PETROLEUM OCCURRENCE
Gippsland Basin gas fields are located generally in the west-central and north-central areas (the large Barracouta, Bream, Snapper, and Marlin Fields), and oil fields are located in the east-central and west areas (Fig. 5) (the large Cobia-Halibut, Fortescue, Kingfish, Mackerel and Blackback Fields). This distribution is considered to be a result of local subsidence combined with general heatflow producing areas where the source rock is overmature and generating gas, and other areas where it is mature and generating oil (Mebberson, 1989; Rahmanian and others, 1990; Moore and others, 1992). This distribution is further influenced by local versus areal hydrocarbon drainage areas and migration paths (Moore and others, 1992). Figure 5 shows a generalized summary of the areas and stages of maturation.

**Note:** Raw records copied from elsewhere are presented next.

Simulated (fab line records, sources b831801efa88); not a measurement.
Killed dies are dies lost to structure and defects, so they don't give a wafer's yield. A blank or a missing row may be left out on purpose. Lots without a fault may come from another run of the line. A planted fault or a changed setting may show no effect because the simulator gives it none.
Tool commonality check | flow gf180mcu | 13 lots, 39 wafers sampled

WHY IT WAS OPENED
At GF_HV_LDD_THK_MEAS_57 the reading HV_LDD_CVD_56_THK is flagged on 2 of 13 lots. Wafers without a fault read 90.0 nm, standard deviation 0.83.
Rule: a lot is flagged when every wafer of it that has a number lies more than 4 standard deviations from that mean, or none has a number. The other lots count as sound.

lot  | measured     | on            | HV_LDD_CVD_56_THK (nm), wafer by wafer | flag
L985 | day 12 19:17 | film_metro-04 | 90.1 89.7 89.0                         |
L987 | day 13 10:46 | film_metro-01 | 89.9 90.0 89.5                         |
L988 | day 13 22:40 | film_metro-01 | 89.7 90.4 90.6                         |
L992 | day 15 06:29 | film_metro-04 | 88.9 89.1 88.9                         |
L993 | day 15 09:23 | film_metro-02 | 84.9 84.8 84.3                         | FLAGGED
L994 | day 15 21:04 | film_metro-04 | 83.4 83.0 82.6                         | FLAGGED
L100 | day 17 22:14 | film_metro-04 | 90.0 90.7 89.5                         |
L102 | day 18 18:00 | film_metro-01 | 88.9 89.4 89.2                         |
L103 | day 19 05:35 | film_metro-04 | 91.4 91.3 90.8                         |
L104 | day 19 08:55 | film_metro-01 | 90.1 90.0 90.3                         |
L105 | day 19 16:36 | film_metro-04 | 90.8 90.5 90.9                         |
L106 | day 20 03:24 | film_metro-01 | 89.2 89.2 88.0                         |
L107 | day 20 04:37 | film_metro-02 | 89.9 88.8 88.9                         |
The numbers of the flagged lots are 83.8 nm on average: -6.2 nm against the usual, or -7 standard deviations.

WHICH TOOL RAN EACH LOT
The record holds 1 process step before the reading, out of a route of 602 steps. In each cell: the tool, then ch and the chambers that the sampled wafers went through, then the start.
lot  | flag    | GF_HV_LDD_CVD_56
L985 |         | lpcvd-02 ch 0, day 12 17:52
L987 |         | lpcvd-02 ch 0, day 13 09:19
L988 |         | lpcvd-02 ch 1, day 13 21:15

There are three major stratigraphic targets that have proved successful in exploration for hydrocarbons, (1) Top Latrobe, (2) intra-Latrobe, and (3) pre-Latrobe. The largest fields and approximately 85% of the total discovered reserves are found in Latrobe Group reservoirs (Petroconsultants, 1996). Fields also occur in strata younger that the Top Latrobe such as Lakes Entrance Field (Ozmic and others, 1987).

The earliest offshore discoveries were in anticlines under the unconformity that defines Top Latrobe. These remain the largest fields discovered in the basin. The Top Latrobe unconformity was developed by a tectonic event 50 Ma (Duff and others, 1991). This unconformity eroded the Latrobe Group strata and anticlines involving the Latrobe Group (Duff and others, 1991; Gross, 1993). Reservoirs beneath the Top Latrobe unconformity vary from Late Cretaceous to Eocene in age (Gross, 1993). The fields immediately below the Top Latrobe are fed by hydrocarbons migrating from large areas of the basin and adjacent synclines (Rahmanian and others, 1990).

Intra-Latrobe fields contain hydrocarbons in Latrobe reservoirs that are not associated with the Top Latrobe unconformity (Clark and Thomas, 1988). These reservoirs are fed by local migration of hydrocarbons within fault blocks and reflect maturation of source rock in a smaller area (Rahmanian and others, 1990; Sloan, 1987).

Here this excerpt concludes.